Red Eye (from the BBC, on Hulu) was a bit of a mess. I’m always a sucker for airplane action shows, but they work better as movies, because there’s just no way to sustain tension on a plane for more than a couple hours. Last year’s Hijack (AppleTV) was OK, but it dragged, and it depended on a ton of flashbacks and super-powerful international conspiracies that for some reason chose to mess with a plane flight rather than just use their super-powers for world domination in more convenient ways.

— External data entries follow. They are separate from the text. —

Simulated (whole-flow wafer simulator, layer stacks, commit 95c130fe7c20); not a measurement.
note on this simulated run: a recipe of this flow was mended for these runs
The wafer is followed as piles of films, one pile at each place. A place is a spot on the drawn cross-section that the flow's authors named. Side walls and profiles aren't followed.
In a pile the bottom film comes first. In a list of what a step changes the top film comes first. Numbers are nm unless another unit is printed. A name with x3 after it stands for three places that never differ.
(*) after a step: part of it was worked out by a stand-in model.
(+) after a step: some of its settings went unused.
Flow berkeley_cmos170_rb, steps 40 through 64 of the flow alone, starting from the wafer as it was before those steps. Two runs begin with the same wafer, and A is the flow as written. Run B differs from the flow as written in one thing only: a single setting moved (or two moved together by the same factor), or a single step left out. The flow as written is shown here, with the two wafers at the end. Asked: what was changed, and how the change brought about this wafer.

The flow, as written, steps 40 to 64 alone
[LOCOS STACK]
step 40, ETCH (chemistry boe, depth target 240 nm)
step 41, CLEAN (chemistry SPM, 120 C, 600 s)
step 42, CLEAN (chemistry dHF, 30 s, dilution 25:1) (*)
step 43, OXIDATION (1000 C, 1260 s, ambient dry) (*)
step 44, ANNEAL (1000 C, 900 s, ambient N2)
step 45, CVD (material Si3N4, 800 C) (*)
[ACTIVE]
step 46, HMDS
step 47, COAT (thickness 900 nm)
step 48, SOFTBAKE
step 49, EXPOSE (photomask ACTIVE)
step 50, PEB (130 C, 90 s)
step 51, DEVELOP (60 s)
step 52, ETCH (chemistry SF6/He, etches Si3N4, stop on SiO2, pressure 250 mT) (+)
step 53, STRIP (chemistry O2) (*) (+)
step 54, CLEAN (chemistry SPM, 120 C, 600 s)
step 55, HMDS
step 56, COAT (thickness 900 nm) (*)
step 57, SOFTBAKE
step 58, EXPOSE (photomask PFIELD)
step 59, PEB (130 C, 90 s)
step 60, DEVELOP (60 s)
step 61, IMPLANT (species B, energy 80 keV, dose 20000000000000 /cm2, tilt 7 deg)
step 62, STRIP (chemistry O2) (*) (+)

Red Eye does something similar, with flashbacks, ground-based drama, and family entanglements. Nearly all of that it does worse than Hijack, but it’s still kind of entertaining. The thing that really broke the show for me was how breathtakingly stupid everyone was. When a highly-trained MI5 officer needed to miss a detail she wouldn’t miss, she did. She also openly called her CIA boyfriend on a protected line from within MI5, which has to be against about seventy rules. The plane had an increasing number of unexplained gruesome murders, but rather than land the plane, or even search it, they just dithered and made up reasons why they had to keep going to China. The Prime Minister listened only to an obvious skin-crawl-inducing toady rather than listening to any other person who could have told her what was going on. A headstrong reporter with no apparent journalistic training made it her mission to headstrong into danger at every turn, never once pausing to think about how utterly stupid she was being. Sadly, she escaped all the murders and abductions her behavior warranted.

The worst was accused murderer Matthew Nolan (portrayed by Richard Armitage, whom you can see in every other British suspense series playing exactly this character with no nuance or variation). Despite being an accused murder with a proven flight risk, and despite the promo shots showing him handcuffed, he was almost never handcuffed in the show, despite being escorted by an otherwise very competent DC Li. He was also left alone uncuffed, presumably because if he had been cuffed, the show couldn’t happen. Because of this, he was able to run from a terminal gate, through security, out into ticketing. He was able to accost the captain and make an impassioned statement about his innocence. He was able to infiltrate highly secure parts of the plane uncontested. He was seated in first class and was able to order muItiple expensive alcoholic drinks. It was as confusing as if Tim McVeigh had won a $10,000 vacation package to a Chinese prison on The Price is Right.

The various bad-guy plots and the ending were likewise silly and nonsensical. However, I didn’t hate it while watching – only while I thought about what the writers were insisting I accept. Jing Lusi was really great when her character wasn’t forced to be mindnumbingly foolish.